Random Notes: Biden's documents, Republicans' investigations, the Supreme Court's expanding ethics problem, and more
Aren't you glad this isn't six separate emails?
Cleaning out some open tabs …
Biden documents (still) aren’t having the political impact the press claims
A couple weeks ago in this space I detailed the New York Times’ relentless hyping of the Biden document discovery, and their repeated insistence that, although substantively quite different than Donald Trump’s flamboyant refusal to properly handle classified information, the Biden documents are a political nightmare for Biden and let Trump “off the hook” for his wrongdoing. Today,
reviews recent polling and notes that “two weeks of intense coverage about his handling of classified documents has not done damage to the President.” Dan concludes:The politics could change dramatically if more information comes out or either is charged with a crime. But today, the political fallout from the classified documents issue is limited. This is a good reminder that there is often a large dissonance between the issues that get the political media and committed partisans worked up and the issues that affect electoral outcomes.

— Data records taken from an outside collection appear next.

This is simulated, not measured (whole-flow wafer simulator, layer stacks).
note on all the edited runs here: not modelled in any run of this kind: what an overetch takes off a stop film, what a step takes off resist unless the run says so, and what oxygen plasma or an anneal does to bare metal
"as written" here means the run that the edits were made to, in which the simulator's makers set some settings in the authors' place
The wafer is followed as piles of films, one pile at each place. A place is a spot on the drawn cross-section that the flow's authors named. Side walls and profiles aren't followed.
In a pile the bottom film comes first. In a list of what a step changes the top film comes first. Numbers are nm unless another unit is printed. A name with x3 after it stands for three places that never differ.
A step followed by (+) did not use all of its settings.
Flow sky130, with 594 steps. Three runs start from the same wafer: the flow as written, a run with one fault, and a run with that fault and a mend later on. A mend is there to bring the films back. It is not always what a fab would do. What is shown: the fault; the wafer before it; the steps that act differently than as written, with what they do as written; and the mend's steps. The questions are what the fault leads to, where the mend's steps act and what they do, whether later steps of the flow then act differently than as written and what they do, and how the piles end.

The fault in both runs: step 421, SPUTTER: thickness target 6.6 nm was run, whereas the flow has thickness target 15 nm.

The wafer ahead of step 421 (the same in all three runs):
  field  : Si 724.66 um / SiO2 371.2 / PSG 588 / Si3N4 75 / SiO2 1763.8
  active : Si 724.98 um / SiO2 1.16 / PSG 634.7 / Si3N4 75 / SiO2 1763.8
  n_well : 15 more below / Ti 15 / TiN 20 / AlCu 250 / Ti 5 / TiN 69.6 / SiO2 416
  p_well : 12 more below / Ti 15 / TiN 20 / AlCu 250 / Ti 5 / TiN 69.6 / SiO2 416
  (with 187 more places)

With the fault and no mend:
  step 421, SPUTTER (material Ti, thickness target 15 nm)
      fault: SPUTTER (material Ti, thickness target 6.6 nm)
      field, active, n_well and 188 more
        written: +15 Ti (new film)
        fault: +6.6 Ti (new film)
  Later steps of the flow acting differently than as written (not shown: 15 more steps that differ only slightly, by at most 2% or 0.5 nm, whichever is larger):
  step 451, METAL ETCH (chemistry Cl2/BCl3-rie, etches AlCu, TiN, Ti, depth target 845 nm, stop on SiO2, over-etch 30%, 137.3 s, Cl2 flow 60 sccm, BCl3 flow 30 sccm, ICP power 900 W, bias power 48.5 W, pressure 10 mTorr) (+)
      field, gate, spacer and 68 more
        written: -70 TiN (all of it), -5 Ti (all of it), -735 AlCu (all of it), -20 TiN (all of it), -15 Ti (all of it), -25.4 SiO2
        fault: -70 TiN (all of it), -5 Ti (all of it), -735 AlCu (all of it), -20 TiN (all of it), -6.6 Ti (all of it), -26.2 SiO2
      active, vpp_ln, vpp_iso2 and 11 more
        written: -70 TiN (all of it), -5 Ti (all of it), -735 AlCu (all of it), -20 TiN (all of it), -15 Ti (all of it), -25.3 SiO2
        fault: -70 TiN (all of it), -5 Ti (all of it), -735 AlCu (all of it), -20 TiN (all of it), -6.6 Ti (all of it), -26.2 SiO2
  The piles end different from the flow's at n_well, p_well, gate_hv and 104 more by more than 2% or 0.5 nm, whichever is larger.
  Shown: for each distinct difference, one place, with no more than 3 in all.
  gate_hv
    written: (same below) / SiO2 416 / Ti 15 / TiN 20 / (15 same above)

Indeed. Like I keep saying: One reason news companies should stop trying to substitute punditry for journalism is that punditry doesn’t tell readers anything useful — and another reason is that they aren’t very good at it.
Speaking of fake scandals, POLITICO published a primer about the oncoming deluge of Republican congressional investigations, under the headline “The House GOP is starting its many investigations this week. Here’s what to know.” With a headline like that, a reader might reasonably hope POLITICO would explain the single most important thing about these investigations: That they are entirely in bad faith, and everything about them should be taken with an entire shaker of salt. Ever since Republicans subpoenaed the Clinton White House cat, they’ve abused congressional oversight authority to smear Democratic targets. When selective focus on one-sided reports don't get the job done they’ve even stooped to manufacturing evidence, as when Dan Burton released doctored transcripts of prison conversations between a Clinton associate and the man’s wife — a move so despicable even Newt Gingrich recognized Burton went too far, and ordered Burton to fire his lead investigator.
The most important thing to know about the many investigations the GOP will launch is that they are in bad faith and you cannot trust anything about them. Nor can you trust any news reports that credulously rely on information they produce.
This is not to say Democrats never do anything wrong. Inevitably, they will. And we should know about it; oversight is important. But Republicans don’t conduct legitimate oversight, and they aren’t interested in governing. They are interested only in power, and are perfectly willing to abuse theirs to gain more. This is very bad, but the appropriate response is not to put our faith in phony investigations launched by untrustworthy politicians. It’s to put trustworthy politicians in position to conduce real oversight. Jim Jordan ain’t it.
The Supreme Court’s growing ethics problem
Last week in this space, I wrote “Our Supreme Court is a deeply unethical and untrustworthy affront to democracy, but at least we can count on it to help make that clear.” Yesterday, the New York Times reported that a former colleague of the wife of Chief Justice John Roberts thinks her work poses a conflict of interest for Roberts, and is seeking an official investigation:
Now, a former colleague of Mrs. Roberts has raised concerns that her recruiting work poses potential ethics issues for the chief justice. Seeking an inquiry, the ex-colleague has provided records to the Justice Department and Congress indicating Mrs. Roberts has been paid millions of dollars in commissions for placing lawyers at firms — some of which have business before the Supreme Court, according to a letter obtained by The New York Times.
[…]
Justices, who are largely self-policed, are required to make annual disclosures about their finances — including the source of spouses’ income, the type and the date but not the amount. In his annual disclosure, the chief justice, who has apparently never recused himself from a case because of his wife’s work, listed her employers but not the names of her clients or her earnings, usually offering a brief description: “attorney search consultants — salary.”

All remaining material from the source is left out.